Honestly, the people who wrote this tripe need to be flagellated until they turn blue. Because I Said So has almost no redeeming social values whatsoever, and character development so minuscule it’s like a badly made sitcom pilot stretched to 90 minutes. None of the characters within the film grow or change, especially the stupid mother, which means by the time you get to the end of the film, all that arguing and emotional torment has been for nothing, because these people are so insipidly written they might as well be cardboard cutouts. Director Michael Lehmann, who gave us the delightful The Truth About Cats and Dogs, as well as 40 Days and 40 Nights, both of which had their good points, flails about here like a man so unconvinced with the material he can’t figure out whether to make this semi-serious, semi-comedic, or a flat out drama – and ends up making a hodgepodge of everything. The film doesn’t start well, it doesn’t end well, and the stuff in the middle could adequately be described as wank. There’s nothing to this film at all, no substance of any kind, and with acting performances like Keaton’s threatening to turn this into some sort of farce (which Hollywood doesn’t do well), the movie drags and drags and drags itself along by the barest entertainment margins. Lehmann can’t bring any humor in this rancid script, nor can he generate any audience attachment for the most empathetic character of Milly – Mandy Moore is acting in a different film than what she thought: it’s trying to be an adult contemporary comedy, but the ideas the film espouses are so far-fetched it beggars belief. Not even the Farrelly Brothers could make this crap any better. The editing and choice of camera angles is flat, uninspired and only just passable for a made-for-TV telemovie.

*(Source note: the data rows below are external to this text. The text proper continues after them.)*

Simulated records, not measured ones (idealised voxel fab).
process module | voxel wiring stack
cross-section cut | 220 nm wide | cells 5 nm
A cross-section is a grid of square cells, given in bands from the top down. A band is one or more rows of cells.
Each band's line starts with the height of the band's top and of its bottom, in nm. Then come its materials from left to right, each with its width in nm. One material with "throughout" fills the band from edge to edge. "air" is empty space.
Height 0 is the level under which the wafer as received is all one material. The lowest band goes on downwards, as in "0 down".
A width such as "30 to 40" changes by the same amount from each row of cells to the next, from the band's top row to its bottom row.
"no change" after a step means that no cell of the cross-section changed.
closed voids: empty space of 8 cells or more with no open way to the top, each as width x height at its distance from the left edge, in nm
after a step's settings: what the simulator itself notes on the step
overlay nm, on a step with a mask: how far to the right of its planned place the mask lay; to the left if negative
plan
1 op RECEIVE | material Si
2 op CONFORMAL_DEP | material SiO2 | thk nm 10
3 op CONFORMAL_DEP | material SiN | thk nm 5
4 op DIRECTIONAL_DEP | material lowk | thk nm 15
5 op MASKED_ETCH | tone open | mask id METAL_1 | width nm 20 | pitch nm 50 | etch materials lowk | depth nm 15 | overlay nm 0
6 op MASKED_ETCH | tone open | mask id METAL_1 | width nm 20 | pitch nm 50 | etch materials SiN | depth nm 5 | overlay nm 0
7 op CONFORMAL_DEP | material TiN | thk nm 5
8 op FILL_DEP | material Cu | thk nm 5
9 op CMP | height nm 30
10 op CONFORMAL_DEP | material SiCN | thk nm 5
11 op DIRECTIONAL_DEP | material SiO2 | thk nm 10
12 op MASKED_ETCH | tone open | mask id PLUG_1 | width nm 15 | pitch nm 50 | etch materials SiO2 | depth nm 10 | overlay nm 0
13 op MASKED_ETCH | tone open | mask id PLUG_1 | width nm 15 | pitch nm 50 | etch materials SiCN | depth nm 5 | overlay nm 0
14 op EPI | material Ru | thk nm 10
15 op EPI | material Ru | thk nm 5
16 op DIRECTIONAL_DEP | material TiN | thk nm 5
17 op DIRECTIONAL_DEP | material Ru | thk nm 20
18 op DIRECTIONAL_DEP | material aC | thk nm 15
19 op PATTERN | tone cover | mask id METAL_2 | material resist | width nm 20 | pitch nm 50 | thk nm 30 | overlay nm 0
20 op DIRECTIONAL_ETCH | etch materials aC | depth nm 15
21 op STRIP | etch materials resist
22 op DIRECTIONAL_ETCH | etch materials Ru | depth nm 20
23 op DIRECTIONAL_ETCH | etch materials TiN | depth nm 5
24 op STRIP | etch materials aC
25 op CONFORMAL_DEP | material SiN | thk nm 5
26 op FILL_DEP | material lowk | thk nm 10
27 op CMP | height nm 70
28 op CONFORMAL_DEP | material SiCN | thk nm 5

But let’s turn our attention to what has to be described as the most execrable performance caught on film since Halle Berry played Catwoman: Diane Keaton playing Daphne Wilder. By all that is holy, Keaton gives one of the most manic performances of her career (at least that I’ve seen), and it’s also the most horrifying screen portrayal of anything resembling a human being I’ve seen in decades. Watching Keaton
act screech her way through this mess is like being asked to scrape skid-marks of the toilet with your fingers. She’s awful, and it’s a wonder she allowed this film to see the light of day… if she bothered watching it back before release. Her screen persona here is one of annoyance, the won’t-shut-up-ever kind of character that makes audiences want to claw out their eyeballs and pour acid into their ears so they never have to see or hear it again. The script calls for her to be a buffoon, a complete imbecile, in several scenes, before she returns to normal in others. It’s the kind of unbalanced character written by people who think all women are idiots when they’re parents. Which is untrue. She can’t even operate a computer properly: in a few scenes, she accidentally stumbles onto some porn, and for some reason can’t turn the volume off when the phone rings and she stupidly, stupidly answers it. Seriously? This is how these writers are striving for laughs? She also decides to tail Milly and Jason in her car, unexpectedly driving like an imbecile because she’s so impossibly keen to know which of the men her daughter has chosen, she can’t possibly just leave it the f*** alone woman!!!!!!!!!! Keaton should know better than to turn in a performance so undesirable, so shallow and affronting. It’s inexcusable.
Don’t let the rest of the cast off the hook, though. Mandy Moore does her best with the limited material, but she’s shoehorned into being an indecisive moron by the equally moronic script. She tries valiantly to rise above the material, but can’t. Piper Perabo, who is a fine actress herself, has the largest cameo ever filmed in this; she’s in the film for fifteen minutes and barely says three sentences, and those aren’t worth hearing anyway! Lauren Graham gets a bit of substance as Maggie, Milly’s psychologist sister, a character who should recognize her own mothers emotional and psychological deficits and do something about it, but never ventures beyond being merely a way for the plot to advance so inorganically it reminds me of those little plastic flowers you see in doctors waiting rooms. The boys, Gabriel Macht and Tom Everett Scott, are passably charming, with Macht taking the cake for being the most obvious eventual choice for our heroine, but they’re nothing more than cliches.
Because I Said So is a shitty film. I don’t know how it ended up in my collection, nor do I wish it to remain there. My wife, who had the temerity to try and justify the action of the characters in the film as “realistic” (which indicates just how far gone she is towards thinking chick-flicks are based on real life), is not going to watch this in my presence again. Flaccid, lamentably predictable and howlingly awful, this film is beyond the pale for stupid, stupid film-making. And it frustrates me that shitty crud like this can be made while genuinely talented filmmakers, with original and amazing ideas for films, are left to scrimp and save with only the merest budgets to achieve their dreams.
Oh, and Lisa owes me. I’m going to make her watch The Expendables. Should make for a good laugh.